All the datasets have roughly the same number of words. However, twitter dataset has a lot more lines.

N-grams for the sample data

For our initial analysis we will subsample the small portion of the entire corpora and save it as .RData file. This subsample should be big enough to accurately represent the entire dataset, yet small enough so that the exploratory analysis can be performed in a reasonable amount of time.

# sample the data (50,000 of each) and save it as RData file
sample_blogs   <- sample(us_blogs, 50000)
sample_news    <- sample(us_news, 50000)
sample_twitter <- sample(us_tweets, 50000)
save(sample_blogs, sample_twitter, sample_news, file = "./sample/sample.RData")
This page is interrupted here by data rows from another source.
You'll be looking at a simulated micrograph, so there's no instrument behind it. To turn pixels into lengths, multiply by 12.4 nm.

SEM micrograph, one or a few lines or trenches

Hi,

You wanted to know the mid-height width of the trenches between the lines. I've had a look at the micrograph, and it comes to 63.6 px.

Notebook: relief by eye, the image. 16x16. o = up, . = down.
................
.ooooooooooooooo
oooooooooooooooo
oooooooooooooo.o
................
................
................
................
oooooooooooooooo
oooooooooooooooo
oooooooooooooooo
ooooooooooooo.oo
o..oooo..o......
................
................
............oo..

Next we will create the n-gram control functions.

# ngram tokenizers
BigramTokenizer <- function(x) NGramTokenizer(x, Weka_control(min = 2, max = 2))
TrigramTokenizer <- function(x) NGramTokenizer(x, Weka_control(min = 3, max = 3))

Following lines perform basic text preprocessing such as:
* convert all the words to lower case
* remove all numbers
* remove all punctuations

files <- DirSource(directory = "sample/",encoding ="UTF-8" )
corpus <- VCorpus(x=files)
corpus <- tm_map(corpus,tolower)
corpus <- tm_map(corpus,removeNumbers)
corpus <- tm_map(corpus,removePunctuation)
corpus <- Corpus(VectorSource(corpus))

Once the corpus is clean we can create term-document matrices.

uni_tdm <- TermDocumentMatrix(corpus)
bi_tdm <- TermDocumentMatrix(corpus, control = list(tokenize = BigramTokenizer))
tri_tdm <- TermDocumentMatrix(corpus, control = list(tokenize = TrigramTokenizer))
# transform them to a data frame
uni <- as.data.frame(inspect(uni_tdm), stringsAsFactors = FALSE);
bi <- as.data.frame(inspect(bi_tdm), stringsAsFactors = FALSE);
tri <- as.data.frame(inspect(tri_tdm), stringsAsFactors = FALSE);

Let’s get some basic summary of these 1,2 and 3-grams.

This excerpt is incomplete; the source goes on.